Oh, Pirates of the Caribbean, I have given you every chance down the years. Every chance. I am always hopeful. This may be the one that has a proper story I can follow, I have told myself. This may be the one in which Johnny Depp even bothers to act, I have told myself. This may be the one that doesn’t make me wish I’d stayed home where I could be doing something more interesting and fulfilling, like sorting laundry or cleaning out the fridge. When will I ever learn? When?
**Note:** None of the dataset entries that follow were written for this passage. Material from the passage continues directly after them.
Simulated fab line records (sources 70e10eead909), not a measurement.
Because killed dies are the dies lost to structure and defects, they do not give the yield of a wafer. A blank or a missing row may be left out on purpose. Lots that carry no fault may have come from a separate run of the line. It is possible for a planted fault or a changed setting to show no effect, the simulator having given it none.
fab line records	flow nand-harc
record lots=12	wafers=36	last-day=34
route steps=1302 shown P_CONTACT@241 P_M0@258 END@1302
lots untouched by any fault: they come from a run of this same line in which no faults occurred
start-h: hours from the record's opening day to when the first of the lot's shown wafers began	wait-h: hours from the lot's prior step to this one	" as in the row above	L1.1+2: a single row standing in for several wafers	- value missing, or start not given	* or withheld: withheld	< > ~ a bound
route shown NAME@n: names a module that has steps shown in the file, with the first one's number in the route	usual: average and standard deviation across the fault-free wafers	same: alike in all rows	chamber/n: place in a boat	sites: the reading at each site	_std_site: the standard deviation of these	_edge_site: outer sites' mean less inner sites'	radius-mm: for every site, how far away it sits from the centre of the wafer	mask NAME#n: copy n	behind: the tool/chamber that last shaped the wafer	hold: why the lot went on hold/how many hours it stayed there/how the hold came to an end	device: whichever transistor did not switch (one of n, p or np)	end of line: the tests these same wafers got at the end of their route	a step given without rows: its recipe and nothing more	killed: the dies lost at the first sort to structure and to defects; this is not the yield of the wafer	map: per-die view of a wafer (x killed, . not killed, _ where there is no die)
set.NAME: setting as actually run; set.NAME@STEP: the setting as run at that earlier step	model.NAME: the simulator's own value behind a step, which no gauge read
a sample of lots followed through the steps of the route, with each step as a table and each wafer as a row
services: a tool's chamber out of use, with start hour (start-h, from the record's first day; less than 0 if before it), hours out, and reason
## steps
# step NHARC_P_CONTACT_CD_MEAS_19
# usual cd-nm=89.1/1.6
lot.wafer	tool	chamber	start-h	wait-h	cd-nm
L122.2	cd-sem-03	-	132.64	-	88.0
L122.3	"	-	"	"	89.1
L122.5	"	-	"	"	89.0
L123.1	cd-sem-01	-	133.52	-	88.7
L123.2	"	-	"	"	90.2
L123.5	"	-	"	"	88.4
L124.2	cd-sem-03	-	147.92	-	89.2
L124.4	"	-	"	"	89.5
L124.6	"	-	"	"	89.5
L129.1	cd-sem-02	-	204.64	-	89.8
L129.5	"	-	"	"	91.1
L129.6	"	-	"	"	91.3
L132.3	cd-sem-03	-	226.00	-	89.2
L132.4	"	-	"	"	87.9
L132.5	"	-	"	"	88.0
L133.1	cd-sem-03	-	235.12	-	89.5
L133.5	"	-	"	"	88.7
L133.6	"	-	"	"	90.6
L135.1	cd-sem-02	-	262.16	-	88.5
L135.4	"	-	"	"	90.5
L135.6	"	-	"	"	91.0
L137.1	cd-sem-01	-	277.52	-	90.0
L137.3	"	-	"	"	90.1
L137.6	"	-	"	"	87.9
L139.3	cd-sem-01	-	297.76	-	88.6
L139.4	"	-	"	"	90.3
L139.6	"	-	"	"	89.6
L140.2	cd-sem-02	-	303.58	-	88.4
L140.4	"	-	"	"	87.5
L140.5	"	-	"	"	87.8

Pirates, you’re on film five now, and I don’t understand. Well, I do and I don’t. You’re one of those blockbuster franchises that certain audiences will wish to see regardless, as perplexing as that is. But does this mean you don’t even have to try to make it any good? Make any effort at all? With your $230 million budget you couldn’t, for example, have somehow discovered a proper function for Keira Knightley and Orlando Bloom, who now truck up merely because it’s expected they will do so? You couldn’t have come up with a better script, one that doesn’t include: ‘I’m sorry, Jack, we’ve reached the end of our horizon.’ What does that even mean? You couldn’t have devised a decent narrative such that, when the ‘trident of Poseidon’ is finally found, we could remember why it was required in the first instance? The fact is, Pirates, you are so insultingly lazy it’s a wonder anyone puts up with you at all. If you were a person, I’d have thrown you out the house years ago.
This time, you open with a prologue that has Bloom truck up with a face that seems to have been colonised by barnacles, like some terrible scrofula. (We see Bloom for around 30 seconds at the outset, and Knightley for 30 seconds at the end; nice work if you can get it.) Bloom lives on some kind of sunken ship and is visited by his young son, Henry, who is charged with lifting some curse or other. (Oh, that’s what the trident was for — maybe.) You then skip forward nine years to when Henry (Brenton Thwaites) is grown. He is the new kid on the block, along with Carina (Kaya Scodelario), an astronomer and ‘woman of science’, which sounds encouraging, but she’s as dull as ditch water and, together, Henry and Carina are so boring, banal, empty and generic that they’re just the sort of couple you’d vow never to have round for dinner, ever. (Oh, FFS. You asked Henry and Carina round for dinner? What did you do that for?)
We first encounter Cap’n Jack (Depp) in one of the many, many set-pieces as he’s robbing a bank on Saint Martin, the Caribbean island that, judging from this, is entirely populated by white people. Similarly, you, as a film, are populated entirely by white people. Did it not occur to you that, this being the Caribbean, there might be black folk knocking about? I know, I know, you’re not about historical accuracy, or any kind of accuracy, yet while you may not consider it a glaring omission, it certainly glared at me. Quite forcefully.
I also have to ask: what Johnny Depp does in your films, would you call it acting? Or is it simply a spewing of sozzled, camp mannerisms; mannerisms that are about as fresh as the rotting vegetables I should have stayed home to clear from the fridge? And is it just my imagination, or has Jack got stupider over the years? And pervier? Was it necessary, for example, to have his eyes out on stalks when Carina, quite gratuitously, strips to her underwear? Essentially, you’re just a ragbag of pointless subplots taking us from one action sequence to the next, via ghost ships, skeleton crews, Geoffrey Rush reprising Barbossa and Javier Bardem appearing as a vengeful zombie who also seems to be suffering from some terrible scrofula.
Meanwhile, in the interests of fairness, I will admit that Sir Paul McCartney’s cameo as Jack’s uncle wasn’t as dreadful as anticipated. But you couldn’t have given him a funny joke to say? ‘Did you hear the one about the skeleton who goes into a bar and asks for a beer and a mop?’ That was the joke, and it was so unfunny I even looked it up later, just to check I hadn’t failed to get it. I hadn’t. I also discovered it’s as old as the hills, if not older. You couldn’t even be bothered to come up with your own unfunny jokes?
So, as per, you’ve taken 130 minutes from me, and I’ve nothing to show for it. When will I ever learn?